Each time I find an old cook book at a garage or household sale, I feel like a delicious sleuth or voyeur of sorts. I feel that I'm snooping into someone's life, finding telltale signs of what happened in the cook's kitchen while she owned that book. I like to fill in the blanks, inferring details of her life, her likes, what she chose to write and cook. That's a fairly romantic notion. The story of a cook's kitchen is far from ordinary.
At an estate sale in Wisconsin there was a well-loved first edition copy of the popular Rumford Complete Cook Book (c1908 by Lily Haxworth Wallace) sitting amidst a myriad of product pamphlets. There was no spine left to secure the pages to the book . The mottled blue cloth card covers were held together by an ancient rubber band. I gently opened the book and discovered the volume belonged to Mrs. W. M. Dickinson, who had penned her name and the date July 20th 1913. All the loose pages were covered with her recipes, first written in pencil, then snippets pasted to the outer boards. I moseyed over to the checkout counter of the sale with a firm grip on this little gem. I knew there must be a story between those two covers.

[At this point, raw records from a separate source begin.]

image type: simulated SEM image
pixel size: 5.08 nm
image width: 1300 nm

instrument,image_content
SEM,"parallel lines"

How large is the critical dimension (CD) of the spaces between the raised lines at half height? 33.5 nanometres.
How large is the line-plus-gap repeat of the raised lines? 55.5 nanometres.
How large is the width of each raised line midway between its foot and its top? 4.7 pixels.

Leafing through the pages, there were check marks with comments on tried recipes. A big star * next to Green Tomato Pickle. Big parenthesis around Seed Cookies made with caraway. A note “O.K. makes 9” next to Pecan Sticks. Whole Wheat Biscuit had been rewritten “1 lb. whole wheat flour = 3 cups+" She noted, "additional baking powder, salt, butter and a large egg" to replace 1 small egg called for in the original recipe. To the recipe for Puff Paste, Mrs. D. translates ½ pound pastry flour equals 2 cups. Under each of her entries she uses a flourishie detail, ~~||~~, divulging a touch of her personality.
Tucked next to page 63 was a loose leaf from another book, also a page 63, giving baking times and temperatures for everything from Kisses to Stews, Meat. Mrs. D. did not save any other loose recipes in her book which is unusual. They are often chock full of paper cutouts and notes. Instead, she chose to fill every available blank space with penciled recipes from friends and notably, from another source she refers to as “fromWhite’s or White’s recipe.” Golden Glow Cake, Mystery Salad, Araby Spice Cake, Robin Red Cake with White Mountain Icing.
Now I wondered, is White's another cook book? Since she copied savory as well as sweet recipes using White's as the source, it must be a general cook book or pamphlet. A quick look on the internet shows, "During the latter half of the 19th century the White Mountain Cake was very popular. The recipe was first sold and kept as a close secret. But such good news should not be kept." There is The White Mountain Cook Book c1900 published by the Ladies of the Congregational Church, Littleton, New Hampshire. There are numerous cook book authors named White, and several titles of cook books with White in the title. So, it remains a mystery which source her written recipes came from.
Mrs. D.’s tastes were surprisingly worldly at a time when a bland palate was the norm. She records the likes of, Sauce & Meatballs for Italian Spaghetti, Tamale Pie, or Creole Sauce she notes, "for Fish or Meat." There is a recipe for 'broiling fish' on oiled brown paper, "lay cleaned fish, salted & peppered slightly, roll or crease edges & cook in moderate oven 1/2 hour. Slip paper case onto hot dish. All natural flavor retained." Another for Mock Chicken Mousse made with tuna fish. Sunshine Dressing uses citrus juices and chili sauce for salads. Another recipe is for Charlotte Russe. Next to My Sponge Cake, she writes, "Fine."
How could someone give up this book in the remains of a household estate sale? These little recipes were collected and eaten during a lifetime of kitchen hours. She filled out forms to send for free booklets offered by every food company imaginable. Why wouldn’t the loved ones keep the book around to reminisce about meals shared at their collective table, during holidays, birthdays, anniversaries, the meals that make life memorable.
By the way, the author of Rumford Cook Book was Lily Haxworth Wallace. She emigrated to the United States from England in 1900. She was a specialist in home economics and lectured and taught cooking skills to women throughout the country. She wrote a dozen other cook books.
The Rumford Complete Cook Book celebrates its centennial this year. The Rumford Company issued a facsimile edition, pictured here, to commemorate the timelessness of this little book. It went through at least fifteen printings, up to 1955.